5/19/11

Ride Home 5/19

One of those days when I just wanted to get out of work as quickly as possible. I thought that since I was planning on going fast, I might as well Strava myself to see my lightning quick time. Five minutes in, I remember that I cat cuty duty and I had to ride back through Glover Park. Thereabouts, I saw some colleagues walking on the sidewalk and they said have a nice weekend. Um, Bike to Work day by definition means work, right?
Glover Park has some nice short little ups and downs that make for interesting riding. I'm pretty sure there's a way to avoid the bigger ones and take a flatter route, but I'm not really sure. 
Secret motorcycle parking? Secret motorcycle parking. 
Shrubbery. 
The cats were fine and I was in and out pretty quickly. I reset my Strava, because that seemed like a useful thing to do, and I set about around 40th, W, Huidekoper and Manor. Local historians: is the street named after this Huidekoper? Local Dutch people: is it pronounced HEED-uh-cooper? Local Dutch-American Dutch-American historians: do you find your heritage an asset or a liability in researching the history of the Dutch in America?
When an ambulances is coming, I think that bicyclists should behave the way motorists are supposed to behave and just stop moving and pull over to the side of the road. 
I love fenders, as I've made abundantly clear any number of times. But one of the strange drawbacks of fenders is that sometimes when I try to make sharp turns at slow speeds, when I pedal forward, my foot knocks into my front fender. So awkward! I almost fell down trying to get around a bus at the intersection of Prospect and 34th. You keep me dry, but you almost made me fall. Sure, it sounds like a Taylor Swift lyric, but it's how I feel. 
Behind this guy on the bridge:

It's hard to see, because I am terrible at taking pictures, but he was an older gentleman and he wore older gentleman black sneakers. He had his trousers (because he wears trousers, not pants) tucked into his white socks and he had a crate on the back of his bike, in which was his canteen. He traveled at an older gentleman pace and did not alert pedestrians to his presence prior to passing them too closely. At one point, I tried to ding my bell so as to keep him in my foreward ding envelope, but this coincided too closely with his passing a woman and she jumped all like "WHAA?" and then I just felt dumb. He stopped mid-bridge suddenly, maybe to take a picture, maybe to cough. 
I like the pedestrian countdowns on walk signs because it makes every green light seem like a space shuttle launch. 
New turn restrictions at Oak and Wilson. 

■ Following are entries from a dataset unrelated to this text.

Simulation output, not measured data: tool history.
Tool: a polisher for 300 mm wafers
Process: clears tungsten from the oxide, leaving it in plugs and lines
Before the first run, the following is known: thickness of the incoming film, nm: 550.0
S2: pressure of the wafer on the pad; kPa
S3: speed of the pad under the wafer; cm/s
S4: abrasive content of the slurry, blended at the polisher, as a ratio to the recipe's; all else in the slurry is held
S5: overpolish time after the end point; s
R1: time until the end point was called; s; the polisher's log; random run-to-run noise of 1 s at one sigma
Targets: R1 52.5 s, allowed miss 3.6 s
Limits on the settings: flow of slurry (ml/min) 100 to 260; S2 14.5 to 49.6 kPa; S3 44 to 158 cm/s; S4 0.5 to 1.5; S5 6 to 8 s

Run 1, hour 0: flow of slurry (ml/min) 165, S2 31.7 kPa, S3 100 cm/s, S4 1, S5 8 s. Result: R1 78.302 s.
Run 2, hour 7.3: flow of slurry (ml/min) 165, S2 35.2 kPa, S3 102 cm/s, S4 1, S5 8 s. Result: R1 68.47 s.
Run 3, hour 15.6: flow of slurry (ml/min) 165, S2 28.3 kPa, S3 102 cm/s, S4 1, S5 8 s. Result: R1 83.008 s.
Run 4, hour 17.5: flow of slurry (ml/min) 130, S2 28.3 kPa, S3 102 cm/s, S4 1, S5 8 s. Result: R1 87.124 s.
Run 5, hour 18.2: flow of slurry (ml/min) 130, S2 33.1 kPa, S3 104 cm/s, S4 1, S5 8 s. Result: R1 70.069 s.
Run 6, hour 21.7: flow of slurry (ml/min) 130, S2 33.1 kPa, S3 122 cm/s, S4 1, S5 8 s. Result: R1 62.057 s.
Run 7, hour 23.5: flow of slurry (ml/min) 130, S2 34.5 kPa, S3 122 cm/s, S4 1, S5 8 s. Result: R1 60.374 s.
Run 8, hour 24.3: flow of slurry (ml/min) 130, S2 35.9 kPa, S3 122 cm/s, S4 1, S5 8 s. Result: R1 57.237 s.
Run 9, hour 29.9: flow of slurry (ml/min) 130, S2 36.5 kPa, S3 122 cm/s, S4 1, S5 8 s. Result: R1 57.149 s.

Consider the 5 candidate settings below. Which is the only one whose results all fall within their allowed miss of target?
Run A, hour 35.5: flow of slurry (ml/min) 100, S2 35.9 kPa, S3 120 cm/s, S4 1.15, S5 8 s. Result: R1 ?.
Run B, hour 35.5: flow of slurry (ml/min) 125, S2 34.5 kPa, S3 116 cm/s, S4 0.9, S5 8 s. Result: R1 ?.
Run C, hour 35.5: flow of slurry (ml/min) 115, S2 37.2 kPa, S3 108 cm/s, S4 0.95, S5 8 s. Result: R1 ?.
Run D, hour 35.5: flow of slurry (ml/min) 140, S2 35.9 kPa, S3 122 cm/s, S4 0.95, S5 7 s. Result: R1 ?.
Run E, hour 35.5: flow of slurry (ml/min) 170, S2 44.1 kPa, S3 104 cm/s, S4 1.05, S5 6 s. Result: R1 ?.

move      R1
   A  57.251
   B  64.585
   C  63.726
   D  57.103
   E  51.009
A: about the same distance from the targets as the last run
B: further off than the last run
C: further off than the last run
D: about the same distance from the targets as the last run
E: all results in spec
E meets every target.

This might or not might apply to bicyclists, but I didn't want to chance it on account of the police car right in front of me. Didn't want to tempt fate. It got me thinking about vehicular cycling and my newly minted bizarro world bicycular driving. Motorists almost always complain about cyclists breaking the law (running stop signs being the most common), so I figure why not give drivers the opportunity to adopt bicycular driving. You can Idaho Stop, but you only get a sliver of the roadway and you can never go more than 15 miles per hour.  Also, you have to read every week a new, but strangely repetitive, article in the newspaper about how your preferred mode of transportation ruins the lives of everyone else. Anyone drivers want in?